Penny Hardaway says other college coaches are jealous of his NBA pedigree, especially because he didn’t “pay his dues” in collegiate basketball. (Joe Murphy/Getty Images)
Penny Hardaway says other college coaches are jealous of his NBA pedigree, especially because he didn’t “pay his dues” in collegiate basketball. (Joe Murphy/Getty Images)

Penny Hardaway is only in his first year of coaching the Memphis Tigers men’s basketball team, but he already feels like he has a target on his back.

Hardaway spoke to the Associated Press on Monday and talked about how his NBA pedigree is making other coaches feel.

“I’m getting used to this as a coach because it’s a little jealousy from a lot of these coaches around the country,” Hardaway said Monday. “I do understand that because we are NBA players trying to come back, and we didn’t have any experience as college coaches. So we didn’t quote, unquote, ‘Pay our dues.’ So the coaches and their so-called boys that are in the media, they’re going to always throw jabs at us.”

The “we” Hardaway is talking about is him and his coaching staff of Mike Miller and Sam Mitchell. Both are former NBA players — Miller had a 17-year NBA career that ended in 2017, and Mitchell played from 1985 to 2002. Mitchell also has NBA head coaching experience, and won the NBA Coach of the Year award with the Toronto Raptors in 2007.

None of that experience includes any time coaching at the collegiate level, and the same is true for Hardaway. When he was hired to replace Tubby Smith in March, he’d been at East High School in Memphis since 2015 in various coaching roles.

Despite the lack of college coaching experience for Hardaway and his staff, things are starting to trend in the right direction for the Tigers. They’re 13-7 overall, with a 5-2 record in the American Athletic Conference. They’ve won three of their last four games, including a 20-point victory over UCF on Sunday, who were the preseason favorite in the AAC.

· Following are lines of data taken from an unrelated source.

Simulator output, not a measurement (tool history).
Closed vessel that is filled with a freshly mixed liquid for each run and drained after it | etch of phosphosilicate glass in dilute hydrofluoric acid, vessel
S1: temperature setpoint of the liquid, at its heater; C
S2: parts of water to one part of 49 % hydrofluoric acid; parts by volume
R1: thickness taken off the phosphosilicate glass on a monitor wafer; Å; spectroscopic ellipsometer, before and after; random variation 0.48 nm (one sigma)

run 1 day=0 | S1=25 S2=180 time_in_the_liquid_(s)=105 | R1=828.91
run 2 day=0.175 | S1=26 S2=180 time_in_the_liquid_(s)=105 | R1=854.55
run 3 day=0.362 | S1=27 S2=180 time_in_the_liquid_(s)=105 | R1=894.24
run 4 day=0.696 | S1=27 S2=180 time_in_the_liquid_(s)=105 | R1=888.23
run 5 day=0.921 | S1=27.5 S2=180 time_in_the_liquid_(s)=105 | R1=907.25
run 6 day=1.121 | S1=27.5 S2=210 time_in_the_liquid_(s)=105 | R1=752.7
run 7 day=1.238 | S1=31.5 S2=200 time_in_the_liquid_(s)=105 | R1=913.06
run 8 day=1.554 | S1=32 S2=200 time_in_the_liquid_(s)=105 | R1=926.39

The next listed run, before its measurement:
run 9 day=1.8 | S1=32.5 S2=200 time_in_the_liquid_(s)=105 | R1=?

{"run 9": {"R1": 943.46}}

Hardaway felt so good about that win that he said after the game that he thinks the Tigers can hang with any team in the country. Retired Houston coach Tom Penders didn’t like that quote very much, and tweeted that Hardaway’s reach shouldn’t exceed his grasp:

According to Penders, who hasn’t coached since he retired at the end of the 2010 season, publicly showing confidence in your team means certain embarrassment if they don’t make the NCAA tournament. Hardaway might have a point about that jealousy stuff.

The ankle-biting jealousy Hardaway is feeling from his fellow coaches isn’t likely to go away with more winning. In fact, winning will probably amplify it. But something tells me Hardaway will be just fine with that, especially if it means bringing more success to his alma mater.